Wednesday, December 30, 2009
A rich wooden floor, mirrored walls and flashy dance-club lights turn an ordinary parlor into a place of extra--ordinary possibility at La Salsa Dance Club and Studio in Fondren. Anything seems possible with the right attitude.
"One, two, three, five, six, seven," chimes Sujan Ghimire, who owns the club and studio with his wife, Sarah. The music is quick, and the steps are impossible to follow. While the male leads and with his left foot back and right foot forward, his female partner does the opposite. Ghimire interrupts the count with a burst of encouragement. "That's it!" he shouts to a pretty young woman who has mastered the dance combination in her nail-thin stiletto sandals.

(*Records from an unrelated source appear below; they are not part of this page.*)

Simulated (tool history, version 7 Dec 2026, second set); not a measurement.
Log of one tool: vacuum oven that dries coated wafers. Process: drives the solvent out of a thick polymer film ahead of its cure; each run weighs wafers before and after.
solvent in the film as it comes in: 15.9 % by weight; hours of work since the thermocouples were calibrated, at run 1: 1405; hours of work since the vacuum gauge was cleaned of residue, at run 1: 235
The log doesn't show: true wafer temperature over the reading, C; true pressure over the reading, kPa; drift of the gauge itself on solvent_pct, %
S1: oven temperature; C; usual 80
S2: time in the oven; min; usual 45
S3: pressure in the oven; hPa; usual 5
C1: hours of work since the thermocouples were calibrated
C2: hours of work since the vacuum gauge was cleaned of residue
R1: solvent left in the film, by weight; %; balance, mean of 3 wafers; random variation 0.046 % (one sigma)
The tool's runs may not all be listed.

Lithe and fit, light-footed and assured, Ghimire looks like he could dance his way into stardom on the popular reality show "Dancing with the Stars." Ghimire has been a professional dancer since his teens, and the success of La Salsa Dance Club and Studio (also known as Salsa Mississippi) is part of his extraordinary journey from Kathmandu, Nepal, to Jackson.
As the tempo gets faster, Ghimire's shout-outs get shorter: "One. Five. One. Five." Within minutes, the dance students glisten with a salty glow of their energetic dance moves.
Salsaor salsaaaaa as it should be said (and loudly, too)means "sauce" in Spanish. The word has become associated with a style of music and dance with a racy uptempo and a sexy, spicy attitude. Cuban in origin, but culturally adaptable, the salsa dance movement started simmering in the United States in the 1950s and got really hot by the mid-1970s.
"It is hard to put into words how to salsa," Sarah Ghimire says. "Dancing is visual. Without seeing the steps and without the music, you're only getting half the dance." She describes salsa as "energetic and smooth." Execution and a sassy attitude make the dance. "It's about celebrating that relationship with your partner and completing each other with your dance."
Salsa dancing became part of Ghimire's life. "Since I was 7 years old, my mom put me in a (Nepali) dance school. She always wanted to have one kid in that profession," Ghimire says.
Ghimire spent the next 11 years perfecting his Nepali dance moves and teaching it to others. "Nepali dancing is very close to the Bollywood dancing that you see in Indian movies," he explains.
When he was 18, Ghimire competed in a national Nepali dance competition.
"We don't have it anymore, but back then, we use to have a king in Nepal who loved art, music, painting and dancing, and from his own funds, he gave a scholarship for each category," he says. The competition organizers held auditions in every corner of Nepal and then selected 500 artists to perform in Katmandu. Ghimire made the cut.
"We had a very respected judge who was like Simon Cowell on 'American Idol'," Ghimire says. After Ghimire's performance, the judge "made a very rude comment," which Ghimire refused to share, finding it too embarrassing to relive. That misguided judge eliminated Ghimire from further competition.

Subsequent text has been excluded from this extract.